Anselm Genders Explained

Anselm Genders CR, born Roger Marson Genders and also added the name of Alban when he joined the Royal Navy (15 August 1919 – 19 June 2008[1]), was the Bishop of Bermuda from 1977 until 1982.

Genders was educated at King Edward VI Grammar School, Birmingham and Brasenose College, Oxford[2] during which time his studies were interrupted by wartime service with the Royal Naval Volunteer Reserve.

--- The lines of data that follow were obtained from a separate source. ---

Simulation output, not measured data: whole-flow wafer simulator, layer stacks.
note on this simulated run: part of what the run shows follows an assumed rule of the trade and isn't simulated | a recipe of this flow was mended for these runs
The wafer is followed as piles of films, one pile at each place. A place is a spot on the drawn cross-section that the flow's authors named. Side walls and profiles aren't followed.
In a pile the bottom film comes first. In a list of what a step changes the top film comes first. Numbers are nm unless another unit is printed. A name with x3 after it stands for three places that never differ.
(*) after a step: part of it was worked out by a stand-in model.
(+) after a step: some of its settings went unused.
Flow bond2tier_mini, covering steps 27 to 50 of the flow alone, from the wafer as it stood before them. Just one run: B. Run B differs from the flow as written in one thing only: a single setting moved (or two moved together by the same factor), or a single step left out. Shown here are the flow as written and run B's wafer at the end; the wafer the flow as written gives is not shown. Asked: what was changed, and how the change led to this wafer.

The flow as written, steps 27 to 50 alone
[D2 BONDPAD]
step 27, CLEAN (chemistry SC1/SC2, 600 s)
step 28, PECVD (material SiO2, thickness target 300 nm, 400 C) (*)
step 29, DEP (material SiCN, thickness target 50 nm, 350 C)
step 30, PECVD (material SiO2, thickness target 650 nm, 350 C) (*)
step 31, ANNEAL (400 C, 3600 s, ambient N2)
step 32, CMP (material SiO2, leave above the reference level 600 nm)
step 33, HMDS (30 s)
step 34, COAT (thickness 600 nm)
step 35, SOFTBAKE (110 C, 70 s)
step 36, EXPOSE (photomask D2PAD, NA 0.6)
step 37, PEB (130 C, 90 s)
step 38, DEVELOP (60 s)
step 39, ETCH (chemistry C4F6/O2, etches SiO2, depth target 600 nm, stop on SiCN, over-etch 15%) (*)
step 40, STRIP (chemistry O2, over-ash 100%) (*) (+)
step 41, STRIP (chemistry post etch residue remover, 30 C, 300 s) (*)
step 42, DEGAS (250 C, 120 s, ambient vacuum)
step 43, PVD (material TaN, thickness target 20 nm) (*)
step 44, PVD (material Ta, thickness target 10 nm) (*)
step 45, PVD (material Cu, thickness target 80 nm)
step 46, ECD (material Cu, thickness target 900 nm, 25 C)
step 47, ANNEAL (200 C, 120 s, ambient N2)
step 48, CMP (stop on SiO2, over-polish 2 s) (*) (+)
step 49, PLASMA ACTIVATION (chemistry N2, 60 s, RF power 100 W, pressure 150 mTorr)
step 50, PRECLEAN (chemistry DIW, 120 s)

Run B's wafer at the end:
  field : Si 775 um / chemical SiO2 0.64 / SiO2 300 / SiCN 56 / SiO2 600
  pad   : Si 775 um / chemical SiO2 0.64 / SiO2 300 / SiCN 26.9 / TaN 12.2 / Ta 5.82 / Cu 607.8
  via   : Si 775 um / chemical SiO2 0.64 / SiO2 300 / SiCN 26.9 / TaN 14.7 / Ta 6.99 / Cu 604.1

After graduation Genders taught briefly at Dame Allan's School (where he succeeded South African theologian John Suggitt) and then began a long association with the College of the Resurrection, Mirfield,[3] becoming a monk in 1952. In 1955 he was sent as a tutor to Codrington College, Barbados[4] eventually becoming its principal. A decade later he was sent to Rhodesia, working first in Penhalonga before being appointed Archdeacon of Manicaland.[5]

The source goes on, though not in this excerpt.